With Meghna Chakrabarti

Just in time for Valentine’s Day, we’ll talk with Daniel Jones, editor of the New York Times column "Modern Love." A lot has changed since it debuted in 2004.

Guest

Daniel Jones, editor of the New York Times column "Modern Love." Author of "Love Illuminated: Exploring Life’s Most Mystifying Subject (with the Help of 50,000 Strangers)." (@danjonesnyt)

From The Reading List

New York Times: "The Secret of Modern Love" — "'She dumped me.' That’s the first line of the first Modern Love column, published on Oct. 31, 2004, and it’s a tale of heartbreak, obsession and regrettable emails. In the 13 years since, more than 670 columns have followed, and while heartbreak and obsession still dominate, regrettable emails have mostly given way to regrettable texts, Instagram posts and Tinder swipes.

"Our aim with Modern Love was to create a forum that explored love in all of its messy permutations — romantic love, yes, but also joys and strains of friendship and family. After commissioning our first batch of essays, we ran an email address with the column to encourage reader submissions, hoping to find exciting and surprising ideas from beyond our Rolodexes. Within a month, more than enough writing was pouring in to meet our need — to date, some 80,000 essays."

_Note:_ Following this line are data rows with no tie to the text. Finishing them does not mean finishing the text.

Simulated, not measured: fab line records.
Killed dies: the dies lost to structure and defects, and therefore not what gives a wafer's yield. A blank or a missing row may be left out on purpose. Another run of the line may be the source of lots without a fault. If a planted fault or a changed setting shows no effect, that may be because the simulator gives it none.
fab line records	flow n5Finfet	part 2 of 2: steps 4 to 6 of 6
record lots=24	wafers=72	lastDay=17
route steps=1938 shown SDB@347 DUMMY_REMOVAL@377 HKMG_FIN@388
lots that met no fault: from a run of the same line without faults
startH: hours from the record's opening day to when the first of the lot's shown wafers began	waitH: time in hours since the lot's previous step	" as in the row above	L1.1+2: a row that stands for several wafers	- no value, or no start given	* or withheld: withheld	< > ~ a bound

The Cut: "Q&A: Meet the Man Behind ‘Modern Love’" — "Early in his tenure as editor of the New York Times’s 'Modern Love' column, a journalist interviewing Daniel Jones likened him to a 'male Carrie Bradshaw.' At the time, that wasn’t exactly right. Then best known for an anthology, The Bastard on the Couch, Jones had never heard of the fictional Sex and the City columnist. He thought he’d been compared to famed Steelers quarterback Terry Bradshaw, whom he idolized — but wasn’t Bradshaw also male?

"Jones got the gig (appropriately enough) through his wife, the novelist and journalist Cathi Hanauer. She edited a 2002 anthology of women’s essays about marriage and feminism called The Bitch in the House; Jones followed that book with a male response, The Bastard on the Couch. The New York Times offered them a personal-essay column to edit as a husband-and-wife team — which they did for about a month, until Hanauer left to work on a novel.

"Next month, HarperCollins will publish Love Illuminated, a survey of love’s big questions based on what Jones has learned from his perch at the country’s foremost platform for mushiness, heartache, and painfully acquired romantic wisdom. Drawing from Times columns and his own life, Love Illuminated has the informal, anthropological approach of early SATC and the barely contained sentimentality of late SATC. Jones spares readers gurulike prescriptions for love, instead offering the kind of natural authority that comes with nearly a decade on any beat, but is unusually reassuring in matters of the heart."

WBUR: "Modern Love's Editor Says A Good Submission Has 'Humility, Openness, Curiosity'" — "For more than 11 years, New York Times editor Daniel Jones has curated Modern Love, a weekly column of reader-submitted essays on love, loss and everything in between. Now with the help of some producers here at WBUR, Modern Love is now also a podcast.

"In anticipation of this season's episodes, we talked to Jones about what it's like to edit the immensely popular Times column:

"You've been sharing Modern Love submission tips on Facebook for the past few years. If you had to narrow it down to the top three "must read" tips, what would they be?

"1. An editor represents only one column or publication, not an industry. If your work gets rejected, try somewhere else.

"2. Don't send in your essay when you finish it and feel good about it. Send it in after you've stewed over it, reworked it a few times, and feel so-so or even kind of bad about it.

"3. Don't use lazy descriptors like "amazing" or "handsome" or "incredible" in your first paragraph or anywhere else. It's an immediate sign that the writer isn't going to say anything you haven't heard a thousand times before."

Brian Hardzinski produced this hour for broadcast.

This program aired on February 14, 2019.